Why would you have 50 coffees?
There are loads of reasons you might want to meet 50 new people.
- Expand your network.
- Test an idea.
- Go on a journey of discovery eg: understand different roles and career options
- Overcome a reluctance to meet strangers.
- Network your way to someone you have always wanted to meet - a great challenge in itself
- Meet people within a specific cohort - ITP members for instance
- Practice your active listening skills
- Learn new things.
How does it work?
Be clear on what you want to achieve out of this process (see why above).
The basic idea is to meet a new person for coffee and have them introduce you to someone else you don’t already know. Then meet the 2nd person, have them introduce you to a 3rd. Meet the 3rd have them introduce you to a 4th and so on until you have met 50 people.
I recommend you take the meeting 50 people goal seriously and keep a journal or log of who introduced you to who along the way. One or many of those you meet will help you with what you are trying to achieve. Some of them will become friends or great contacts for life, others will provide you with great insight or advice.
My other recommendation is you thank everyone along the chain, be grateful and remember you are essentially asking a favour of each person in terms of an introduction - they may ask you to reciprocate one day. When I last did this and met 50 amazing entrepreneurs I had this great idea to build myself a favour app to keep track of who I owe favours / who owes me - 13 years later and I still haven’t got round-to-it.
Tips and Tricks
You might be reading this and thinking this is going to get expensive. People will be fine with paying for their own coffee - just make that clear when you extend the invitation. Other tips and tricks:
- You don’t have to be a coffee drinker - I’m not, it still works with Teas.
- You could do this virtually rather than in person.
- It’s ok to reconnect with someone you haven’t seen in years - there are no hard and fast rules on only meeting new people.

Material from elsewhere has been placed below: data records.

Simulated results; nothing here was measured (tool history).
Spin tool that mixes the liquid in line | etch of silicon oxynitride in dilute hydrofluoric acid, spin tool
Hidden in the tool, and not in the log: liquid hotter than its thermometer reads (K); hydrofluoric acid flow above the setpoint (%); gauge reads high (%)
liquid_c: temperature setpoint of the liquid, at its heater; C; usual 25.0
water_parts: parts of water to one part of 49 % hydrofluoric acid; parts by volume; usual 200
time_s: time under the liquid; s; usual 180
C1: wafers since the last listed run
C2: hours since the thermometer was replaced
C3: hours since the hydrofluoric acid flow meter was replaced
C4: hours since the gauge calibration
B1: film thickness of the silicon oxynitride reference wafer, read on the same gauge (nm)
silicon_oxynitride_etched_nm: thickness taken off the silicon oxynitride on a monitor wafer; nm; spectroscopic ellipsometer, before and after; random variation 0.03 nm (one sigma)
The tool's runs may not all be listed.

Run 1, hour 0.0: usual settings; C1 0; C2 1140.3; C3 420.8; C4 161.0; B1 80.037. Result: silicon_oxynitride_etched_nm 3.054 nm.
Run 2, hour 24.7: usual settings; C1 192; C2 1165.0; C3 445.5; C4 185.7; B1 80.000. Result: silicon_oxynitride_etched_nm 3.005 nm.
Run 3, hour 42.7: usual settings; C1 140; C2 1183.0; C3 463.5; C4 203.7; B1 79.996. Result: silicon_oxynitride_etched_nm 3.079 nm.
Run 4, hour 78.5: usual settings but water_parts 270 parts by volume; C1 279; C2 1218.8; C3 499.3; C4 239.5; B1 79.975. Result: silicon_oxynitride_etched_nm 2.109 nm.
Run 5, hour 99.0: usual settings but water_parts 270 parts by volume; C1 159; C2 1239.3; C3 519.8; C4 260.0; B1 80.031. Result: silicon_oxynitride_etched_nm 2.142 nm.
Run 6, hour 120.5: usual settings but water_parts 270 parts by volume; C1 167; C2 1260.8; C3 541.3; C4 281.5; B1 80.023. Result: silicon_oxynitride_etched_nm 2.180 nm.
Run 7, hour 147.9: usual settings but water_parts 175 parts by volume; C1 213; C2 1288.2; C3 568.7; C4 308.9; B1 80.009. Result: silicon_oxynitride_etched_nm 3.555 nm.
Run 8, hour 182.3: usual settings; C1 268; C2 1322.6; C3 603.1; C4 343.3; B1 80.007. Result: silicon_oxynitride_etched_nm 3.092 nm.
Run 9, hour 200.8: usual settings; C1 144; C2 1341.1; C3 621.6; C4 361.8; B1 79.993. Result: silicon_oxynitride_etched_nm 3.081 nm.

- Be really clear on your why and that you will be asking each person to introduce you to someone new.
- As for an email introduction so you can then reply and arrange to meet.
- Some people take their time to make the introductions but I found on e you’re 5 people into the chain then it snowballs from there.
- Remember your why? If you are wanting to meet people from diverse roles you might need to provide direction on the kinds of job the next person you meet might have for instance.
- If you do this so you can sell something then you will find people won’t make introductions
- Not every meeting will go smoothly, sometimes you don’t click with the person you’ve met, so have some backup conversation starters and questions in mind beforehand
How go get started?
If you are really brave or brazen then feel free to cold call / email / LinedIN message someone you are keen to meet. My advice on how to get started is approach someone you already know, an old colleague you have lost touch with, a former manager, someone you studied with.
If even that seems too daunting ask one of your friends or current colleagues - to be honest it doesn’t matter how you start. All that matters is you focusing on your why and meeting the people you are keen to meet.
Final thoughts
I had a quick search for articles on this, they are all over 10 years old demonstrating this isn’t a new concept and perhaps it’s now a lost art.
Even if you don’t meet 50 people this is a fantastic mechanism for connecting and reconnecting with people.
If it starts to feel like work and you’re not achieving your why, take a short break and start again in a couple of months.